The Park School in Baltimore has a math department that has developed its own excellent mathematics curriculum. (And shares it freely!) At its core, the curriculum is based on fourteen habits of mind, enumerated in the screenshot accompanying this post (which I snarfed from the Quantum Progress blog). What a wonderfully concise, and yet comprehensive, expression of the core of mathematical abstraction and process.

14 habits of mindI can easily imagine an integrated music curriculum built atop these same principles, that would begin with the most basic symbolic alternatives for music (neumes, notes, numbers, and/or shapes), and which would continue through rhythm, melody and harmony, eventually leading to sections on species counterpoint, tunings, Bach-style chorale harmonization, pitch-class set analysis, orchestration, and/or other “advanced” topics. Speaking as a composer and theorist who suffered through traditional topics such as harmony and counterpoint, taught as isolated islands of boring pre-requisites by uninterested university profs, these subjects deserve to be presented as integrated whole! They are as intimately related to each other as are arithmetic, logic, geometry, trig, and algebra.
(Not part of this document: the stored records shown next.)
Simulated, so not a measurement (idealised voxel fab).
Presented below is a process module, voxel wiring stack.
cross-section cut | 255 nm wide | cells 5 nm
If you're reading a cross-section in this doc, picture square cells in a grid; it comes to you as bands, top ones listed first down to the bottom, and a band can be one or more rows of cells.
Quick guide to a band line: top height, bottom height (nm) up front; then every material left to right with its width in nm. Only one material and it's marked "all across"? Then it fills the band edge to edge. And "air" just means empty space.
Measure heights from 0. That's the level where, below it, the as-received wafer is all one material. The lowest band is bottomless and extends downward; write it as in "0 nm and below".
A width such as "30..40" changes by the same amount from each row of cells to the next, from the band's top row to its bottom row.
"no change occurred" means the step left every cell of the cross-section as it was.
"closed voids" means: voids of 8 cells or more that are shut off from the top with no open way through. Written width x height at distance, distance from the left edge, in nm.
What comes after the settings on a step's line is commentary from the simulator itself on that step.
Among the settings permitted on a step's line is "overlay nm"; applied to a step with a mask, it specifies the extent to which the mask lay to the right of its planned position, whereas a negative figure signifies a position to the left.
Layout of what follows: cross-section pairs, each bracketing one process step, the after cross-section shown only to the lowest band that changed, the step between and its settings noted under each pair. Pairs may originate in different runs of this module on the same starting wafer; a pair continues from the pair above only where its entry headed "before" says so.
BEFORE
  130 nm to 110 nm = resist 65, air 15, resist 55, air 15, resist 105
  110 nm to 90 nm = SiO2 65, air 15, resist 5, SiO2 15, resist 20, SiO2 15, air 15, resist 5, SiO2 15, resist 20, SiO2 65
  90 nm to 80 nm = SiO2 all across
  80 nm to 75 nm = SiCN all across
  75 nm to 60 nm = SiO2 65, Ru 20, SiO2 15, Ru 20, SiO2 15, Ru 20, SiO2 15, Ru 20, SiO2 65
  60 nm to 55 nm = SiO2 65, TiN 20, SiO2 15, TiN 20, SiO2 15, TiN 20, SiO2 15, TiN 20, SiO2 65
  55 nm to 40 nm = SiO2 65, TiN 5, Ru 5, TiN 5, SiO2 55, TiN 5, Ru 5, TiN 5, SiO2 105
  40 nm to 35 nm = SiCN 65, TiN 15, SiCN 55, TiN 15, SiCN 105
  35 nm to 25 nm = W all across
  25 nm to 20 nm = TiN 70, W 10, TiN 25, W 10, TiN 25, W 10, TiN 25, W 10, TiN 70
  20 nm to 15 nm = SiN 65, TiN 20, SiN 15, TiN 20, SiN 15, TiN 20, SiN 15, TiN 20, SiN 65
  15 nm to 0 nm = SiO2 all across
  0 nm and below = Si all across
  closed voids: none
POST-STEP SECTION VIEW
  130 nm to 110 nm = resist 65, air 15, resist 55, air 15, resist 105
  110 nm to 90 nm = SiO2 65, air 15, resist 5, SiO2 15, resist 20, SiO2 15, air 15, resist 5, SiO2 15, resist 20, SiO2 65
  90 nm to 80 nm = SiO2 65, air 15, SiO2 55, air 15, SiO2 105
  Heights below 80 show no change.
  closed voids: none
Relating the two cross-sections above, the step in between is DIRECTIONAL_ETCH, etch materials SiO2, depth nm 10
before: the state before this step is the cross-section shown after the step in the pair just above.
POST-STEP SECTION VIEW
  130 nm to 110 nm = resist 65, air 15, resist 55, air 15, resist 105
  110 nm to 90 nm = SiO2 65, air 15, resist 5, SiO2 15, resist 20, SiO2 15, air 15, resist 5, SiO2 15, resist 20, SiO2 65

My real question: could you sneak music into the mainline examples of a math class such as that of the Park School? I believe that in the hands of a math teacher who was also a musician, the answer would be yes. Symbolic thinking could certainly be imaginatively illustrated using simplified notations of pitch or rhythm (the global staff-based notation of western notation versus the localized neighborhoods found in Byzantine scores, for example). Set theory and discrete math could be made very concrete by using sets of pitches, or positions in a rhythmic pattern. Logic could be clearly demonstrated using simple two voice counterpoint. And on, and on.

I’d even go as far as to speculate that concepts like the law of sines in trigonometry might be demonstrated and/or generalized using the concept of musical interval and triads. (Such a demonstration could also be used to introduce the salubrious notion of commensurability, via tuning.) After all, what is a musical interval or a time signature but a ratio? A ratio, which is the entity that forms the backbone of mathematical tools such as rational numbers, the notion of metric, cross-ratio invariance, homogenous coordinates and a zillion other useful gizmos.

Math and music. They really do have a lot in common. Thanks to the teachers at the Park School for reminding me.